The Italian peninsula is easily identified on a map because of its distinctive shape—it resembles a high-heeled boot. A long spine of mountains—the Apennines—runs down the center of the peninsula. In the north, where the peninsula meets the European mainland, the land is rich and fertile; in the south, it is rocky and barren, good for growing grapes. Archaeologists continue to find ancient Roman amphorae and wine containers throughout the former empire; even today, Italy is the world’s largest wine producer. In ancient times, Italy’s position in the middle of the Mediterranean gave it a central role in international trade.
By the ninth century BC, three civilizations flourished on the Italian peninsula. The Etruscans held sway in the north, the Romans controlled the center, and the Greeks established independent city-states in the extreme south, including Syracuse on the island of Sicily. The Romans would eventually overpower the other two and control all of Italy.
The Etruscans were not native Italians; historians disagree about where they originally came from. Their roots may lie in Anatolia (Turkey), or they may be descended from the Sea Peoples who roamed the Mediterranean in gangs around 1200 BC. There is strong evidence that they came from somewhere in the Near East. Evidence includes their literacy; their skill at all kinds of building projects, from shipbuilding to making jewelry; and the complexity and sophistication of their political systems. Historians believe that the Etruscan civilization was organized into independent cities or city-states that resembled the Greek model. Politically, the Etruscans would dominate the Romans until about 500 BC.

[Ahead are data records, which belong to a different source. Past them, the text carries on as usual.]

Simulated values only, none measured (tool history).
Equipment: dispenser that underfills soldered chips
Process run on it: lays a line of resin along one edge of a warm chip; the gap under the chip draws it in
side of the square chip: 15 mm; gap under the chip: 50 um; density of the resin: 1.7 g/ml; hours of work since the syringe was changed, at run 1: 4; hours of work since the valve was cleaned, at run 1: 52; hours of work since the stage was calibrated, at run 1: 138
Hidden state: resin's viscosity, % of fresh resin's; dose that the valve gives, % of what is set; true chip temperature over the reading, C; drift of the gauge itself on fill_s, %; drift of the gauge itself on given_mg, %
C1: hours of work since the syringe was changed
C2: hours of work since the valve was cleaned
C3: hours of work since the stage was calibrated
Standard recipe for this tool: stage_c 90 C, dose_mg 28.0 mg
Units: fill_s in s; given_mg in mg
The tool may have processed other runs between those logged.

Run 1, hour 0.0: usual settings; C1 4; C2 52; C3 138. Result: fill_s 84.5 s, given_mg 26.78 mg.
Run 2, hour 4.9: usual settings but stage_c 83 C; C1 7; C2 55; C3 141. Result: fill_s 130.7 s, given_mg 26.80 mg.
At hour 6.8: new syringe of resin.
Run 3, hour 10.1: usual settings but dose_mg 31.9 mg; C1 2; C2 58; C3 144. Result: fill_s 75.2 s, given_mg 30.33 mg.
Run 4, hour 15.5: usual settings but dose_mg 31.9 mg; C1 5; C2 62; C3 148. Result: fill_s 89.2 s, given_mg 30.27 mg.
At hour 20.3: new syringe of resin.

The Romans originated among the Italic tribes who are native to the peninsula. These Latin-speaking people organized themselves into free cities, some of which formed leagues for their mutual advantage and security. Rome, the most important city, was built in a hilly area on the banks of the Tiber River, in the spot where it was easiest to cross. Roman mythology assigns 753 BC as the official date on which the city was founded, although it had, of course, existed as a town for some time before that date. The Romans absorbed a great deal from the dominant Etruscan civilization. Roman scribes adapted the Etruscan alphabet to write in Latin, Roman artists and artisans adopted and imitated Etruscan methods and models, and Roman political and military leaders studied Etruscan systems of organization.